So, who would want that job? Thankfully, there are those who are called to lead our schools. Most of them are stepping out of the classrooms in which they engaged their students, year after year. Then, wanting to make a bigger difference...or a bigger salary...they pursue the building leadership role. With questions and pressures coming from all directions, the job can be an adventure daily and it can also seem overwhelming. We all are hearing about educators’ burnout and principals are no exception.

Education at a Threshold

Most understand that we are in a wave of change but many cannot envision where it is going or believe regulation and existing contracts and structures will cause the wave to bend and end up fitting within the current and the familiar. At the same time, new thinking proliferates in the field. Professional development and electronic resources make materials and the ideas of experts more available than ever before. But without an articulated plan to bring the future into the organization, these too can become stressors.
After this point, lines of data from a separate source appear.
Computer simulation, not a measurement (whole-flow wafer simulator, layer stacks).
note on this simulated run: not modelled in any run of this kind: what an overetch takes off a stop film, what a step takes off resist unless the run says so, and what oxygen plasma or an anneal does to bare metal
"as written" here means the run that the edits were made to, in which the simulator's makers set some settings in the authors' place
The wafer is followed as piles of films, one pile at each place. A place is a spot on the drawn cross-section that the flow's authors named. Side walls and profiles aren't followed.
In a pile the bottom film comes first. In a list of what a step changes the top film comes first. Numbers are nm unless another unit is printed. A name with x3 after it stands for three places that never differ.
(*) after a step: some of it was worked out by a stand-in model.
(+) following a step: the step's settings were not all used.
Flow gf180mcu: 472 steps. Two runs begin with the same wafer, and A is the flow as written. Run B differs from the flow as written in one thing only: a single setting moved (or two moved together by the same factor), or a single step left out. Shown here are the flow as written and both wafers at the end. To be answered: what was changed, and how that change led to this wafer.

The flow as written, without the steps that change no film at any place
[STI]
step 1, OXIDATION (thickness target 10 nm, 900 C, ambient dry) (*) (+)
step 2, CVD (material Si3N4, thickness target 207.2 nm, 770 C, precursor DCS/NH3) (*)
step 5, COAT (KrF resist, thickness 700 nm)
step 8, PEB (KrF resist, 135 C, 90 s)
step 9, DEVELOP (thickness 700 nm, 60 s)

Envision leading a system in which something new is added each year. New ways to engage students as readers, how to use graphic organizers to visualize thinking and planning, the use of new technologies in teaching and learning, maximizing the safe use of communication technologies, including social media in teaching, learning, and communicating, coaching to improve practice for teachers and their leaders, learning how to build better assessments, new ways to develop learning opportunities, to name just a few, have all been part of the educational landscape. Yet, the school day, the school year, the school building and the way teaching and learning take place within them remain fundamentally unchanged. Even the most forward thinking schools and districts that have made brilliant shifts in practice with notable results still are working within the traditional framework we recognize as 20th century schools. All of this contributes to the untold stress that is wearing educators down, principals included.

While the struggle to figure this out goes on, while the balloon that is school fills with attempts at change and improvement, we must remember that relationships matter. Relationships matter as the trial and error of risk taking takes place. Relationships matter when teachers’ and students’ efforts to embrace new ways of doing things exhaust them. Relationships matter in the moment of the urgent and in the moment of celebration. To excel as a relationships expert in all these settings, the leader must take care of his and her own energy and wellness. They must bring the best of themselves to their work to lead with invigorating energy and inspire their community to follow them.

We Can Make a Difference

In our deepest truthful and often unspoken places, we are all vulnerable. When a marriage dissolves, a child is ill, the bills are unpaid, parents arrive, a contract decision is approaching and on and on, entering the day with a “public face” can be a difficult and some days not even possible. Each individual will in some way reveal that the inner swirl is escaping into outer actions and decisions. The leaders gather themselves in a cloak, covering and hiding to go on through the day. Haven’t we all had days like that? But, there always remains the need of the organization for the leader to be present and open hearted. So for the leader, it is more than a personal objective...leading well, being present and open hearted is necessary for the good of the order. If the leader can do this, even in these seemingly impossible times, it makes a difference. Here, a note from a teacher to a principal who was leaving to take a new job, says it all.

Thank you for all the many generous acts, which often went unnoticed because you didn’t tell anyone. Thank you for demanding excellence from everyone, because everyone “played better” in pursuit of excellence. Thank you for being such a big part of why our school has become a model school. Thank you for your friendship, which enhanced our professional relationship and made my personal life richer. And now for the words every teacher hopes to hear...I will never forget you.